At the end of 2001, after twenty-six years of service, Cantalupo retired from McDonald’s International and from his 1999 appointment as vice chairman of the company. His decision resulted partly from his disappointment at being passed over for the position of chief executive officer (CEO) in 1998. He had been considered among the top candidates for the job because of his phenomenal success overseas. Instead the board had chosen Jack Greenberg, who was considered an expert in finances but was not necessarily familiar with the overall restaurant or burger franchise business. In his position as CEO, Greenberg made a number of corporate decisions that did not pan out, such as seeking to expand McDonald’s into other businesses not related to the food and restaurant arenas. By the time Greenberg was forced out of his position at the end of 2002 (he officially retired), McDonald’s was plagued by less-than-stellar sales and falling stock prices, including a 40 percent drop in stock prices from the end of April 2002 to the beginning December 2002. McDonald’s turned to Cantalupo, who came out of retirement in January 2003 to become chairman and CEO of McDonald’s. In that same month the company announced that it had experienced its first quarterly loss, amounting to $344 million, since it had gone public in 1965.
Investors enthusiastically greeted Cantalupo’s return by immediately buying up shares and sending the stock up 2 percent on the day the corporation announced his appointment. Nevertheless, some industry analysts wondered whether Cantalupo’s long history with the company might indicate that this insider did not have the bright new ideas that would be needed to turn the company around. As one analyst commented, the new CEO was perceived as being “as fresh as a week-old hamburger bun.” Cantalupo, however, was confident that he could set the company right, noting that the corporation had changed in the past and would change again to meet consumer demands. The basis of his plan was to cut capital expenditures, raise the dividend and lower growth targets, and rein in the global expansion he had once overseen.

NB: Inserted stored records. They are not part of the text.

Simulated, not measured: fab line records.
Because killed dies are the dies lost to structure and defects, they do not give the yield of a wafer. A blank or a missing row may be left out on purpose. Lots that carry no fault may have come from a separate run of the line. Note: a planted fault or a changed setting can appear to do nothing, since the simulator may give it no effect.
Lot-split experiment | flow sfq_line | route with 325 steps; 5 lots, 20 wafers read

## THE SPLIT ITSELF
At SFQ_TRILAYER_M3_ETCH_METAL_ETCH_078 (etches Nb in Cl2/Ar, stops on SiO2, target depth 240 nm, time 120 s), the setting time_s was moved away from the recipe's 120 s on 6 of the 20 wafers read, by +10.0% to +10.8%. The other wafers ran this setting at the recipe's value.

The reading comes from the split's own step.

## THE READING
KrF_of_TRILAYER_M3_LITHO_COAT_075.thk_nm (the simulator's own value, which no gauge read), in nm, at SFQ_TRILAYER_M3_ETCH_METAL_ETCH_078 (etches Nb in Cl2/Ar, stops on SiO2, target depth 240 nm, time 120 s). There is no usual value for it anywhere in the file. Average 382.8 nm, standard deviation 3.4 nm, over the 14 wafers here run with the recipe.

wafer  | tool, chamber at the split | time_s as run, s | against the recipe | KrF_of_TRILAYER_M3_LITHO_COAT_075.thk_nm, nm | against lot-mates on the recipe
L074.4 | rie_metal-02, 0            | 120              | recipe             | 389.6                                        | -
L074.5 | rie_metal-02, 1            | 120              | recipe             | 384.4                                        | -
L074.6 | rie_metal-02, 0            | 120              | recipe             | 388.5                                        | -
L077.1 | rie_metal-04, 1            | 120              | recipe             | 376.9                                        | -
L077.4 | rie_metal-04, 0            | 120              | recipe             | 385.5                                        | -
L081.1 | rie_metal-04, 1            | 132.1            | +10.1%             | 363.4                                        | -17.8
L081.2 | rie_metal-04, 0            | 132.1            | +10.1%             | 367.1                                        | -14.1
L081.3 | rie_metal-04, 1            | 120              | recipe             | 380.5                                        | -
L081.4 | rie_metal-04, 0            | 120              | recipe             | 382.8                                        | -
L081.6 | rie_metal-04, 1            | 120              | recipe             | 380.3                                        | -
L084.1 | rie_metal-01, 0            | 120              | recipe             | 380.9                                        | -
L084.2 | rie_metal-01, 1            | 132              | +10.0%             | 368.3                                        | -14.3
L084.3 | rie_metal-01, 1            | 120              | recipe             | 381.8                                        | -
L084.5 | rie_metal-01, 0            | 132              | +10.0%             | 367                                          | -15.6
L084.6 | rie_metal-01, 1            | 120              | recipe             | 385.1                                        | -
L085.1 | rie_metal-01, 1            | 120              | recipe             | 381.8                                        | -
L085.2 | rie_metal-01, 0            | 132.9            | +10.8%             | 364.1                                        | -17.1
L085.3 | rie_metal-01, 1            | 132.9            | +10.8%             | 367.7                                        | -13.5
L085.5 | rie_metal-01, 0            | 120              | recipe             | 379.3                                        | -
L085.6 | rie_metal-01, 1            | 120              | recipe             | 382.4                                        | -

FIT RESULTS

Cantalupo immediately revamped the company’s management structure at its headquarters, cancelled several projects that his predecessor had begun, and turned to improving services throughout the company’s more than 13,000 restaurants in the United States. Realizing that Americans’ diet habits were changing, he began to implement new, “healthier” products, such as salads with healthy dressing and sandwiches other than burgers, such as the Grilled Chicken Flatbread. Perhaps his biggest move was to redirect the company’s longtime strategy of store expansion to get customers in the door. Instead he set the company on a new course of growth by reducing the number of new store openings in the United States and abroad and focusing on getting more people to come into the already existing McDonald’s stores and franchises. Cantalupo’s plan included emphasizing the company’s restaurant-grading system on a national standard, which McDonald’s had quit doing in 1993, thus allowing franchise owners to police themselves concerning the quality of their food and service. Under this plan, which included “mystery shoppers” going into franchises to report on them, Cantalupo set out to discover what restaurants were underperforming in service and then either improve or eliminate them.
Despite the many naysayers, Cantalupo proved good on his promise to revive the corporation. Within months of taking over, Cantalupo guided the company into dramatic monthly sales increases. By the third quarter of 2003 sales had risen 12 percent. At the beginning of 2004 the corporation announced that it had rewarded Cantalupo for surpassing the company’s initial financial targets with a $2.1 million bonus for 2003. Cantalupo had high hopes for 2004, as the company announced that its expected first-quarter earnings per share would be up 38 percent compared to the same quarter a year earlier. The good news kept coming as the company declared that it expected same-store sales in the United States to rise 14 percent and sales in Europe to rise 3.5 percent.
In April 2004 Cantalupo went to Orlando, Florida, to address a gathering of franchisees attending a McDonald’s owner-operator conference. Spirits were high because of the new momentum in company sales directed by Cantalupo. However, just a few hours before he was scheduled to address 12,000 attendees with a speech that may well have been the highlight of career, Cantalupo suffered a heart attack and died after only sixteen months at the helm of McDonald’s.
Cantalupo was a strong and talented leader who could be tough and demanding but who was also known for his people skills. Among his colleagues at McDonald’s and the restaurant business at large, he was well respected for his passion, his forthrightness, and his willingness to work hard, all reflections of his modest midwestern approach to business and people. His most lasting achievement at the company where he worked for so many years may be that he helped reshape McDonald’s management philosophy to accept the reality that it was no longer a fast-expanding concern but rather a mature company that had to take new business approaches to succeed.
For a good account of Cantalupo’s leadership of the company’s overseas efforts, see John F. Love, McDonald’s: Behind the Arches (1986). The “Cantalupo Theorem” in relation to the globalization of business is discussed in Thomas L. Friedman, The Lexus and the Olive Tree: Understanding Globalization (1999). Articles concerning Cantalupo’s life and career at McDonald’s include Nick Pachetti, “Back in the Kitchen: McDonald’s New Management Team Admits That the Company Is All Grown Up,” Money 32, no. 7 (July 2003): 44, and Grainger David, “Can McDonald’s Cook Again? The Great American Icon Ain’t What It Used to Be,” Fortune 147, no. 7 (14 Apr. 2003): 120–129. Obituaries are in the New York Times (20 Apr. 2004) and Nation’s Restaurant News (26 Apr. 2004).